These Datasets by Dawn Foster are licensed under a Creative Commons Attribution-ShareAlike 4.0 International License.
The goal is to allow people to use these datasets freely with attribution.
If you find any issues with these datasets, please feel free to file an issue in this GitHub repo. Please do not send PRs against the csv files, since those are auto generated using scripts.
These datasets use Kubernetes OWNERS files along with CNCF Affiliation data to gather information about leads, approvers, and reviewers by SIG / Subproject (where available) and including their corporate affiliations for most people. The dataset also includes the OWNERS file where the information was obtained to allow for data validation.
Uses only the OWNERS files found in sigs.yaml plus the OWNERS_ALIASES file containing leads. For details, see: https://github.com/kubernetes/community/blob/master/sigs.yaml https://github.com/kubernetes/kubernetes/blob/master/OWNERS_ALIASES
Caveat: sigs.yaml is always a little out of date. See this GitHub issue for more details.
owners_data_2022-04-18_xtra_owners.csv
Contains the above data plus extra OWNERS files found using the Github search API generated with get_more_owners.py
in this repo using the kubernetes GitHub org.
Caveat: This probably includes OWNERS files that are in deprecated bits of the code that are no longer in use, and the GitHub search API is a bit flaky, so it's also likely missing some OWNERS files.
You can run the owners_details.py
program in this repo to generate your own, up to date dataset.

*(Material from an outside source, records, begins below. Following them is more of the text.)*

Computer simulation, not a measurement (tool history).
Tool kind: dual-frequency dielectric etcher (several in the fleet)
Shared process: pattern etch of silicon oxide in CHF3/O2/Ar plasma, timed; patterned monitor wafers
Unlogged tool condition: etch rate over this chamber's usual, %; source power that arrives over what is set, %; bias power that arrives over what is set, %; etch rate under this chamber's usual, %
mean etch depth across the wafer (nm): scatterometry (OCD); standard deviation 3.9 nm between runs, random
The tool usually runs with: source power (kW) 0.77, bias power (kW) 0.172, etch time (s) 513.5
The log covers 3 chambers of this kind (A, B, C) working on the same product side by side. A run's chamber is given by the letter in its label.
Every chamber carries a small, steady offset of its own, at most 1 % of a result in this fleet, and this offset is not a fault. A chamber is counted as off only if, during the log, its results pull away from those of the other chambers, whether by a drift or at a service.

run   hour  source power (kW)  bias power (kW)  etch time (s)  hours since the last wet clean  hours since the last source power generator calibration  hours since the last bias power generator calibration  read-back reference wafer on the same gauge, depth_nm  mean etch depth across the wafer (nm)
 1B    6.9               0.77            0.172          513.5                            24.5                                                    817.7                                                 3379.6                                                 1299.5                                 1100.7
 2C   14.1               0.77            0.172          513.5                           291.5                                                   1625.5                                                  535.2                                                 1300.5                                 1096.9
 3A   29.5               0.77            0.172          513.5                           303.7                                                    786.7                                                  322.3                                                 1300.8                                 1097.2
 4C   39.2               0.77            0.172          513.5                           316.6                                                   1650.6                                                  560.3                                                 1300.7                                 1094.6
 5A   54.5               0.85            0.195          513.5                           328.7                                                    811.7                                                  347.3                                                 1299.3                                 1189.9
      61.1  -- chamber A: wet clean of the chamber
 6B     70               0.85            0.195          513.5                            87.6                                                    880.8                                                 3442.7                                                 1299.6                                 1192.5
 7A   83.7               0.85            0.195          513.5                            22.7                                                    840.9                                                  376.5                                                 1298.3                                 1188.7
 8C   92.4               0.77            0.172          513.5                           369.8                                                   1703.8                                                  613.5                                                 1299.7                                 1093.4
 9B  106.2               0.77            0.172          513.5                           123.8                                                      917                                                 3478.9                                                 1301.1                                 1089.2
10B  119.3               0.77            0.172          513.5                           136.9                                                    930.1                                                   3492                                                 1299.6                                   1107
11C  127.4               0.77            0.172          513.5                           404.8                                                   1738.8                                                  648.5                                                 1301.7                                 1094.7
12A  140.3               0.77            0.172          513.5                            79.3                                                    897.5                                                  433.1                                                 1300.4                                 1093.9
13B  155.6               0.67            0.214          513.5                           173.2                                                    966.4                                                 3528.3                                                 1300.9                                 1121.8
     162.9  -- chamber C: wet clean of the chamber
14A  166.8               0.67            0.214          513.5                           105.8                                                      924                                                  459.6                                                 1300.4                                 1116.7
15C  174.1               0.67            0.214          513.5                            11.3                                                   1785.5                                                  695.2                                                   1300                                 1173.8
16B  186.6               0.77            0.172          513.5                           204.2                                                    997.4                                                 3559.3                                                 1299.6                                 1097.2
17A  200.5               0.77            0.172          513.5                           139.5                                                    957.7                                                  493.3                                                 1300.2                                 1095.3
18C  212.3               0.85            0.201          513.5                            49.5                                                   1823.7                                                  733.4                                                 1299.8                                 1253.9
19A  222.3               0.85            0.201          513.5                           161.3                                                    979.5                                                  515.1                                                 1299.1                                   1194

This dataset uses the Istio teams.yaml file along with CNCF Affiliation data and the GitHub API for emails listed on GitHub profiles to gather information about maintainers and other leadership positions.
owners_data_istio_2022-04-25.csv
There is a Jupyter Notebook with some basic analysis using this Istio dataset.
You can run the istio_owners.py
program in this repo to generate your own, up to date dataset.